Showing posts with label split rock lighthouse. Show all posts
Showing posts with label split rock lighthouse. Show all posts

Saturday, May 26, 2012

What I Did On My Birthday Vacation

 Sometimes I just like to post pretty pictures.


As you know, if you've been reading my ramblings, I celebrated my fifty-seventh birthday on the shores of Lake Superior in northern Minnesota.

It's funny, the places that draw you in.  We all have a kinship for certain places.  We can't define it, but we know it when we feel it.

The first time I experienced Lake Superior, I was traveling with my parents, my sister, my nephew, and most of all, my two-year-old son and the son who nobody but me knew was on the way.

My parents had visited Superior's shores before, and they kept telling me how nice it was.  A "lake", to me, was like Maple Lake in northwestern Minnesota; a place we'd sometimes go on Sunday afternoons, where my friend and I would swim and visit the concession stand, and my mom and dad would sit at a picnic table in the shade, and eat, and try to keep a handle on the whereabouts of my toddler brother and sister.

This lake was not like that.  This lake was VAST.  It was an ocean of a lake.  As my dad maneuvered the big old Ford down the steep hill leading into Duluth, I caught my first glimpse.  The aerial bridge.  The ships in the harbor.  And I smelled the air.  That was different, too.

My dad turned the car to the right, down Canal Park Drive.  We pulled into a parking lot, and the first jolt to my senses was the wave of hungry seagulls, there in the maritime park; diving and chattering, and walking right up to people, fearlessly, demanding to be fed.

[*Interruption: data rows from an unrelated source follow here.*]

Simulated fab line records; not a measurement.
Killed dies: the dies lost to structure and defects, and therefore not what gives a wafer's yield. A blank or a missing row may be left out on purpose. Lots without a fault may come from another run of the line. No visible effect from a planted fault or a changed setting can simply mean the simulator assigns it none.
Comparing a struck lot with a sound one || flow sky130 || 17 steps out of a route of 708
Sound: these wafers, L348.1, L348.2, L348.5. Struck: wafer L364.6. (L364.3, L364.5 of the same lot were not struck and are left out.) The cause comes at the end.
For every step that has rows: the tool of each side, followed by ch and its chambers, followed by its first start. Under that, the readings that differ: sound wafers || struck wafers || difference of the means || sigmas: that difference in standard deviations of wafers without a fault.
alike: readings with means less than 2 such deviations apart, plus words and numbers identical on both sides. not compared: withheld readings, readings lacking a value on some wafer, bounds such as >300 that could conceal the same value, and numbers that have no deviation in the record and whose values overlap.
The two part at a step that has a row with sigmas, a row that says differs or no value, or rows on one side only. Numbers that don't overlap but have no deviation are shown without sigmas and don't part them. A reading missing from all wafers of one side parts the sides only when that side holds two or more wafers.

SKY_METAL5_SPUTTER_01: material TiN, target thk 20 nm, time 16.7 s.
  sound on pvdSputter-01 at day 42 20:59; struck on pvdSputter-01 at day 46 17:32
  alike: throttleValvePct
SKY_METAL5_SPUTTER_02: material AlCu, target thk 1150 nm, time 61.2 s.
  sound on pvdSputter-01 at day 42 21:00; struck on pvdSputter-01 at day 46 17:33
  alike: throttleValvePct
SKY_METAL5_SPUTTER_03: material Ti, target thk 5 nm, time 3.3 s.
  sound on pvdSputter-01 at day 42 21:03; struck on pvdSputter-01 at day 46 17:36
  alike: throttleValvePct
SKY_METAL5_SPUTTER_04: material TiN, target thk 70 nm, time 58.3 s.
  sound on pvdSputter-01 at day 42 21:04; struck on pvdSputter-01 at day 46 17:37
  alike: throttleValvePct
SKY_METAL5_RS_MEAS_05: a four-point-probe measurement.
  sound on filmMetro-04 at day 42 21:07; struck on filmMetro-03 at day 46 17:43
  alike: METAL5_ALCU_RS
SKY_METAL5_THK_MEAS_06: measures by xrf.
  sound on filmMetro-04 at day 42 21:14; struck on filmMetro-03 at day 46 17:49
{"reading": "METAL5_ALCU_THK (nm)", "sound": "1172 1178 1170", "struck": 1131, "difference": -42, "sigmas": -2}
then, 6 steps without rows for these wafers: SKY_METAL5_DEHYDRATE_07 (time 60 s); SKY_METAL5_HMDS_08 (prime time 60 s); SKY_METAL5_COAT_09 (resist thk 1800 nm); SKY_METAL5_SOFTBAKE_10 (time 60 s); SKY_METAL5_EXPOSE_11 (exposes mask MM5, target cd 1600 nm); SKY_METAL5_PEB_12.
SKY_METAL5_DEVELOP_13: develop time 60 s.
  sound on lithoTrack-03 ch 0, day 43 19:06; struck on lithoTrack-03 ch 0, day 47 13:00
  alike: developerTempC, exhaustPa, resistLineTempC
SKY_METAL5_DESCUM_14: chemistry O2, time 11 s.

There was a big old iron anchor secured to the ground, there, on the lakeshore.  To the right was the maritime museum and observatory.  We all made our way over to the museum, ostensibly to use the restrooms (it had been a long drive), but then we walked along through the museum, up the sloping pathways, past all the old pictures and the iron ore freighter exhibits.  And every single time, since that first time, that I stepped inside that museum, Gordon Lightfoot nestled inside my brain, and for the rest of the trip, everywhere I went, I heard, Wreck of the Edmund Fitzgerald.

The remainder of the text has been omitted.